As though channeling stormwater, in 2023 Leach solicited a community of local informants and international enthusiasts, had them descend on Lund, and drew them into the legible form of the academic symposium to discuss the Fountain’s afterlives. A workshop asked attendees to construct a “Memorandum of Understanding,” wading further into how stewardship works, with systems of governance, property and tradition in its path. “Are we saying that artists, through our training, could speak for, or on behalf of, artworks? We edge into slightly shamanistic territory, characters of care…” Leach’s attunement to shifts in fiscal, social, and historical landscapes feels delight-centered, mischievous. She plays out the what-ifs in the flow of radical kinship with the Fountain, somewhere between interspecies camaraderie and legal advocacy.

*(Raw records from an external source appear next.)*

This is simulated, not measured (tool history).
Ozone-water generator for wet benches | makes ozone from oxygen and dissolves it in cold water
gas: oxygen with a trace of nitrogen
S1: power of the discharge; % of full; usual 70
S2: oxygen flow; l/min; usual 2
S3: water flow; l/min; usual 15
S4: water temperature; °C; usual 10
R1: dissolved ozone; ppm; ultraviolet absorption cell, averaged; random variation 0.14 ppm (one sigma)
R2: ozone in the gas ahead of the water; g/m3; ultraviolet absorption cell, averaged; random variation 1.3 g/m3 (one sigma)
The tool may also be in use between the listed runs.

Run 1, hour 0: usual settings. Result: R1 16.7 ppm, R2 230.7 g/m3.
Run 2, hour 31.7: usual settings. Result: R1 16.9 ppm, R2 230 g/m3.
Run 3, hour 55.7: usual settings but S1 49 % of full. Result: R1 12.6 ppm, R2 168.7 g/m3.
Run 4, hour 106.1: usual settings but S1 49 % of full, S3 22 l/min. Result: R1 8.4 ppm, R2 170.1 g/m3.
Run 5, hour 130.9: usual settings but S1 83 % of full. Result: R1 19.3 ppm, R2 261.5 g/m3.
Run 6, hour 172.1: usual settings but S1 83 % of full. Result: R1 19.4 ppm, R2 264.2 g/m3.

I propose to her the very Swedish notion of being the Fountain’s ombud, thinking alongside Trinh T. Minh-Ha’s sense of “speaking nearby”: for the register of complaints, for the resistance to compliance, for remaining close, tarrying even, for moving at pace with, but not at the behest of, bureaucracy, with an ear for local language, an eye for new turns of events, a nose for the perverse, a shoulder to the elements, a knack for disentangling.2 For harnessing setbacks and easements, for singing triumphs and disappointments, equally and alike.
The middle
I’m trying to get rid of the affliction of being in art. Why not introduce a new curriculum? A course of plumbing or electrical work.
— Alexander Melamid
Leach’s work in ever expanding circles around the Fountain suggests that an act of research itself can be a support structure: a scaffolding that mediates and advocates for its subject of study. In the middle of all this, however, is Leach’s original artistic impulse: “The project began, essentially, with the possibility to reimagine another artist’s work by installing a small water tap onto the central column.” It’s a pitch-perfect intervention. All of Leach’s complex plumbing around authorship, agency, and infrastructure would culminate in a single machined fixture, the slightest gesture. Naively I picture it exactly like the graphic from the Water Works space in the board game Monopoly:
The proposal works not to serve the flow of capital or grease the wheels of policy but blithely, cheekily, it asks the Fountain’s owners to commit to something like a sprung leak. Leach’s own surname may point to irrigation—a rerouting of discussion, or the supplying—supplication?—of a system from a replenishable source.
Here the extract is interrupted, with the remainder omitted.